Actor-Critic Policy Optimization in Partially Observable Multiagent Environments

TL;DR

This paper explores actor-critic policy optimization methods in partially observable multiagent environments, providing new convergence guarantees and demonstrating effective learning in complex adversarial games like Poker.

Contribution

It introduces novel policy update rules linked to regret minimization, offering convergence guarantees and applying them to model-free multiagent RL in zero-sum games.

Findings

Achieved empirical convergence to approximate Nash equilibria in Poker.

Demonstrated performance comparable or superior to baseline algorithms.

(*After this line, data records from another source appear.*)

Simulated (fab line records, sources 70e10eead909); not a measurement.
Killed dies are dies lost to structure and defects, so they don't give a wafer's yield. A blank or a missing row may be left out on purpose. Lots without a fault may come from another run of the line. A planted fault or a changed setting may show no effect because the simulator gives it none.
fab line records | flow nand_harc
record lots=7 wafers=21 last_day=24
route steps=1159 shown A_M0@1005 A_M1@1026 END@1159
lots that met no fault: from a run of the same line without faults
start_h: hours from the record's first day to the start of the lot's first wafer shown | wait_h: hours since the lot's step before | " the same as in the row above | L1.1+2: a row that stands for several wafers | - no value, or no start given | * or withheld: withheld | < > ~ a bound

No domain-specific state space reductions needed.

Abstract

Optimization of parameterized policies for reinforcement learning (RL) is an important and challenging problem in artificial intelligence. Among the most common approaches are algorithms based on gradient ascent of a score function representing discounted return. In this paper, we examine the role of these policy gradient and actor-critic algorithms in partially-observable multiagent environments. We show several candidate policy update rules and relate them to a foundation of regret minimization and multiagent learning techniques for the one-shot and tabular cases, leading to previously unknown convergence guarantees. We apply our method to model-free multiagent reinforcement learning in adversarial sequential decision problems (zero-sum imperfect information games), using RL-style function approximation. We evaluate on commonly used benchmark Poker domains, showing performance against fixed policies and empirical convergence to approximate Nash equilibria in self-play with rates similar to or better than a baseline model-free algorithm for zero sum games, without any domain-specific state space reductions.